How Michael Jackson helped to pull Quechua out of the darkness
|May 02nd, 2016|
|by:||Pablo Pérez Álvarez|
|tags:||Bob Marley, Internationa Monetary Fund, Michael Jackson, minorities, Peru, Quechua, World Bank|
Quechua is the most spoken Andean indigenous language. It was the lingua franca in the Inca Empire and it’s spoken by around 10 million people across South America. About third of them, 3,36 million, are from Peru, numbering 12,3% of its population, mainly in the rural areas.
Even so, in this country many people are ashamed of speaking Quechua, especially Quechua-speakers who have migrated to the big cities. If they use it, it’s only at home with their families. Some of them would rather their children learned Spanish. They want to avoid the long-suffered stigma for being the descendants of indigenous people or peasants in a country deeply racist against their own people.
Quechua is non-existent in national mass media, and very often doctors, teachers and other public workers allocated to Quechuan areas don’t know the local language. But lately some campaigners have appeared in the cities to vindicate it. Politics, sports and, especially, cultural personalities are trying to boost it and return the prestige every language deserves.

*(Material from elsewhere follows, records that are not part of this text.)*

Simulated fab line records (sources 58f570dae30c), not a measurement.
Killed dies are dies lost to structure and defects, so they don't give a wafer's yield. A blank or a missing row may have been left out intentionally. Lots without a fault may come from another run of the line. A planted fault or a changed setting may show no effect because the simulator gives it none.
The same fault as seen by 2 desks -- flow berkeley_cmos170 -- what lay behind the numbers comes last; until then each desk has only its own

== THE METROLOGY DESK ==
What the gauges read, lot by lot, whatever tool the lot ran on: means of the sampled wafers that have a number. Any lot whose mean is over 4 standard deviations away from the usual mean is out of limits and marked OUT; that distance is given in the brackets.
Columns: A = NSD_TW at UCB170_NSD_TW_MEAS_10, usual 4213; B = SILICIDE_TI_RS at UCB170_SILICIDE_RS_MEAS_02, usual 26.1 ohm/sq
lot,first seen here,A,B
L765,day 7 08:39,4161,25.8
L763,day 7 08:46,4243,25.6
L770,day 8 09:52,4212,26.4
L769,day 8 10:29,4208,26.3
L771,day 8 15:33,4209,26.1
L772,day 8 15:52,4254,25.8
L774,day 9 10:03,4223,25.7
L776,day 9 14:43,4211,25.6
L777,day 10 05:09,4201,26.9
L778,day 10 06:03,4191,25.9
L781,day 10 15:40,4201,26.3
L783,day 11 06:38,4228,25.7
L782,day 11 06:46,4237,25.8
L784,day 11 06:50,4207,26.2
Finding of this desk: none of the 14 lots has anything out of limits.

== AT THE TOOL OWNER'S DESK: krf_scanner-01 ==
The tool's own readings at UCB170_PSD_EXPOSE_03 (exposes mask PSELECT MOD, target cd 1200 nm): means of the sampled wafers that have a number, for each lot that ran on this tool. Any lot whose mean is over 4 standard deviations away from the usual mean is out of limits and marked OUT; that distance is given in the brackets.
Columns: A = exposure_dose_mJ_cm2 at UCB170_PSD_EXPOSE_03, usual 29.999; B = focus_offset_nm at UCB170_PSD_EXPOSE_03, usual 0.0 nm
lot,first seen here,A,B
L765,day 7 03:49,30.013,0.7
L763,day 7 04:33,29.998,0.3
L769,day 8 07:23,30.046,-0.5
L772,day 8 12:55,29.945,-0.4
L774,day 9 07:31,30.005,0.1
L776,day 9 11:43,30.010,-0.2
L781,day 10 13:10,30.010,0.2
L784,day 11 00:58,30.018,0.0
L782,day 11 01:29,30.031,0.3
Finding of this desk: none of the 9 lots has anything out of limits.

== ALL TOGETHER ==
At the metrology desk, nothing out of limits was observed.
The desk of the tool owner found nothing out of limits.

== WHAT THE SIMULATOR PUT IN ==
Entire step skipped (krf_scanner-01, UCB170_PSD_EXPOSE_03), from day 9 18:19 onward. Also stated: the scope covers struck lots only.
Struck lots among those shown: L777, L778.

Nevertheless, when the Andean cultural association Surca posted Quechua versions of pop songs like Michael Jackson’s The way you make me feel and Alicia Keys’ Fallin’ sung by local teenager Renate Flores on Youtube, they could not have predicted the extent of the videos' success.
First Fallin’ got 50,000 views. Then The house of the rising sun exceeded 200,000. But the biggest hit was the tune from King of Pop. “20 days after it was posted, it had hit one million views”, says Patricia Flores, head of the Surca association and Renata’s mother.
Surca’s aim is to “turn children and youngsters into social change agents through art” and Renata, 15, who sings and plays piano as a professional, explains that this project's purpose was to commemorate the last Peruvian Independence Days, on 28th and 29th July. The idea, states her mother, “was to show the language as something that is ours and at the same time valuable, something nice to hear”.
The videos were recorded in Ayacucho’s typical landscapes, like the Inca ruins of Vilcashuamán. And the songs have Peruvian music arrangements, while keeping a contemporary style.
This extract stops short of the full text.